Rise of the Teenage Mutant Ninja Turtles Is the Franchise Reboot You Didn’t Know You Needed
Photo: Nickelodeon
I missed the pizza-box-in-a-sewer boat on the Teenage Mutant Ninja Turtles, so I don’t have any connection to or nostalgia for the surreal cartoon team, but thanks to Nickelodeon’s new animated series, Rise of the Teenage Mutant Ninja Turtles, I don’t need one. I may not be overly familiar with Raphael (Omar Benson Miller), Leonardo (Ben Schwartz, whose standout voice work taps into his cocky charisma), Donatello (Josh Brener), or Michelangelo (Brandon Mychal Smith)—who fight alongside their best friend, April O’Neil (Kat Graham), and their couch potato dad/mentor, Splinter (Eric Bauza)—but Andy Suriano and Ant Ward’s modern take on the oddball 1980s superheroes/terrapin party animals is so instantly singular that I got the gist of the maximalist cartoon without needing a lot of background knowledge.
After a pilot that kicks off with the team obtaining new, magical weapons and facing down an evil that has mutated much of the city (à la Static Shock or The Flash or, well, a lot of superhero shows), the goofball brothers have to learn to work together and navigate their newfound powers in order to stop some nebulously bad dudes with a similarly tenuous connection to their own origin. That’s not even half as crazy as some of the stuff happening in the Arrowverse, so adults shouldn’t scoff at the show’s plotting—even if it takes an energetic eye to take in everything Rise of the Teenage Mutant Ninja Turtles throws at you.

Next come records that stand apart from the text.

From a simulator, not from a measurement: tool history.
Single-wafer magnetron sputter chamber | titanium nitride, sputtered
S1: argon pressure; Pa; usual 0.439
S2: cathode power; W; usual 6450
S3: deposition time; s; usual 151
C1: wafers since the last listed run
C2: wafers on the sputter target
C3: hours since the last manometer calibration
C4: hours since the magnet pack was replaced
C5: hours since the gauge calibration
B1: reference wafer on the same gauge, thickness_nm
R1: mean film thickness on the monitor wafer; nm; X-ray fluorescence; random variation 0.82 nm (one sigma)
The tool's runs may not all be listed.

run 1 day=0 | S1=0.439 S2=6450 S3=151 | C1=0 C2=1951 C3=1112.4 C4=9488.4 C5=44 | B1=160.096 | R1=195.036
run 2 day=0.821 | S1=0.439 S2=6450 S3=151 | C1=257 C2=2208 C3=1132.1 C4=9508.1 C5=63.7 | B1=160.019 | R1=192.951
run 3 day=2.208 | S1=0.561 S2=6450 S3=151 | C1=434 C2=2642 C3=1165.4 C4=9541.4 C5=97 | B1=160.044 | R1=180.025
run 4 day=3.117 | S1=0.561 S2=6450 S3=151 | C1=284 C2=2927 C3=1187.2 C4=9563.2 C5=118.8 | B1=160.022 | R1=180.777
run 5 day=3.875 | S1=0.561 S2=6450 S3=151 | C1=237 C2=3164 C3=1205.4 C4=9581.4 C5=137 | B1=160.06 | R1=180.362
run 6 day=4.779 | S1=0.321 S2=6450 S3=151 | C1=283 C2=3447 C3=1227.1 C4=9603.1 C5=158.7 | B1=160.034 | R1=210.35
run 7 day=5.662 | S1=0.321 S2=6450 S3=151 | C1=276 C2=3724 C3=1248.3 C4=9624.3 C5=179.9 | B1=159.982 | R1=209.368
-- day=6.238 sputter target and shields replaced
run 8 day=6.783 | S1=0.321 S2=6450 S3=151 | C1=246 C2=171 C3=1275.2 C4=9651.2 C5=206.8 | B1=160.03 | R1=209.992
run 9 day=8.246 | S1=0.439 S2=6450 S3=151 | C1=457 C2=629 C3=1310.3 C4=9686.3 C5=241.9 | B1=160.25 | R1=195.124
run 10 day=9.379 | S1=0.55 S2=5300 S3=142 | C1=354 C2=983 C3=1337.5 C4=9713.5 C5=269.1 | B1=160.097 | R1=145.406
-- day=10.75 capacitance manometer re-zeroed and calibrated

The show’s slimmer, less smooth and rounded take on the turtles makes it a blast to watch while really conveying the “teenage” part of the title. Its wildstyle graffiti and manga-influenced look, with jagged lines and bright secondary colors, give it a flavor that’s definitely oriented towards the cool kids. The chunky elasticity with which the characters move (not like rubbery Looney Tunes or Mickey Mouse characters, operating by the logic of a garden hose, but like the geometric vibrancy of Keith Haring) gives the show a truly urban vibe: This is New York just like Daredevil’s New York is New York. It’s constantly moving, evolving, and absorbing influences. That artistic sense of place carries over to the weirdo mystical worlds where the team’s villains hang, which take from more dystopian cartoons like Samurai Jack, with a healthy dose of Miyazaki-esque organic architecture thrown in for good measure.